BTG Pactual, a once highflying Brazilian investment bank that stumbled badly during a brush with scandal last year, is reinventing itself with more modest aspirations.
Gone is the brash desire to outdo the US investment bank Goldman Sachs — some once joked that BTG stood for “Better Than Goldman” as the bank expanded to Hong Kong, the US and Europe.
Today, simply getting back into the game may be as meaningful for BTG, given the tumultuous nine months it has endured since its former chief executive and guiding force, Andre Esteves, was arrested in November last year on charges of obstruction of justice in the sprawling Petrobras corruption investigation, accusations he has denied.
BTG’s share price immediately took a beating and clients withdrew 33 billion reais (US$10.13 billion at current exchange rates) of their money from its funds in November and December last year, according to the Brazilian consulting firm Economatica, sparking a crisis of confidence that executives scrambled to fix.
Since then, the bank has showed signs of stability. Although profit in the second quarter, reported last month, came in below market estimates, the company no longer faces net withdrawals by clients or pressure to prove liquidity.

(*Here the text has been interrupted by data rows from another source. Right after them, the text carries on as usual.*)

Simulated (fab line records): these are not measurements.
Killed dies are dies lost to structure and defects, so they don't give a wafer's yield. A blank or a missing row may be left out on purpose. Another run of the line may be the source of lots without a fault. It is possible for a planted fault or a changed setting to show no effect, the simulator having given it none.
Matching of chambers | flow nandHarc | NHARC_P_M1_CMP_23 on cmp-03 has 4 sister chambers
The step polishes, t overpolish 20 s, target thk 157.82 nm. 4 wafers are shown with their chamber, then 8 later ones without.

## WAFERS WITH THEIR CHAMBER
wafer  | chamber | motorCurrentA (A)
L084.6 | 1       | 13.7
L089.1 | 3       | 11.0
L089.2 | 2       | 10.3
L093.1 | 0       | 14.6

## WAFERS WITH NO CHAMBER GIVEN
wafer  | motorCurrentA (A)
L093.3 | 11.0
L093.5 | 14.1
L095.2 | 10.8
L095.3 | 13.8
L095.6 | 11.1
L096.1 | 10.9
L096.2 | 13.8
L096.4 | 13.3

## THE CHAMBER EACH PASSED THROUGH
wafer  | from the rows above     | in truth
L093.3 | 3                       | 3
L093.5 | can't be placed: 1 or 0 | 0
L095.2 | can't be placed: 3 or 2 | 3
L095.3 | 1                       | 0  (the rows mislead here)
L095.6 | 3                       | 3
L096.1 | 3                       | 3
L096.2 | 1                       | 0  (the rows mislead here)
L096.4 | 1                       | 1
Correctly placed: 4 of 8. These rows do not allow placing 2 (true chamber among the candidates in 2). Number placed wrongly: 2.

BTG’s flagship hedge fund, GEMM, shrank to US$150 million from US$5 billion after Esteves’ arrest, but has since bounced back to about US$500 million, Roberto Sallouti, one of the bank’s joint chief executives, said in an interview at the bank’s headquarters in Sao Paulo.
The bank also now has excess capital after selling assets.
BTG, said Sallouti, a Wharton graduate who joined the bank in 1994 and became a partner in 1998, is now in the final steps of what he called a strategic repositioning that it was forced to undertake.
“Clearly the worst is over and we’re back to the normal course of business,” he said.
The firm is even considering expansion in Latin America, particularly in Mexico and Argentina, and is seeking to acquire nonperforming loan portfolios, he said.
BTG has abandoned plans to expand operations in wealthier markets abroad.
The bank’s income is going to be mostly Latin America-related, “with the exception of asset management, where you will have fees coming from our hedge fund business,” Sallouti said.
Specifically, he added: “I would expect that Mexico and Argentina become more relevant every month and every year as a percentage of our revenues,” and he estimated that only about 25 percent of the bank’s revenue would come from outside Brazil.
That the bank even reached this point has surprised some observers.
The arrest of Esteves shook up Brazil’s business establishment. He was then the most prominent nonpolitician to be snared in the Petrobras investigation, which has affected a wide array of industries in Brazil.
Over the past two years, investigators have uncovered an elaborate bribery and money-laundering ring centered on the state-controlled oil giant. An influential senator from the Workers’ Party, then governing, who was arrested on the same day accused Esteves of helping an important witness flee the country.
In April, Esteves was freed from house arrest in Sao Paulo.
He did not waste a minute, showing up unshaven and in jeans at the bank’s headquarters the same day to address employees at an afternoon meeting. He has since been a regular presence at the bank.
“I talk to him almost every day,” Sallouti said.
Esteves does not have a management role, because he is still under investigation, but his lawyer said in an interview that he continues to claim his innocence and hopes to be cleared soon.
The Petrobras investigation shows no signs of slowing. Moreover, it appears likely to focus increasingly on the financial industry.
The lead federal prosecutor, Deltan Dallagnol, said in an interview that many banks facilitated the movement of illicit money in overseas accounts, so investigators were closely scrutinizing that.
He said that the information the authorities had uncovered so far “demands a deeper analysis that will be done at the opportune moment.”
A separate investigation into Brazil’s pension funds also presents risks for the bank and finance sector. While BTG is not being targeted, in the past its private-equity operations obtained capital from some of those funds.
Still, for now, many give BTG credit for surviving.
“They were trying to get back into the game very rapidly and vigorously,” said Luiz Cezar Fernandes, the founder of Pactual. “They made the right decisions.”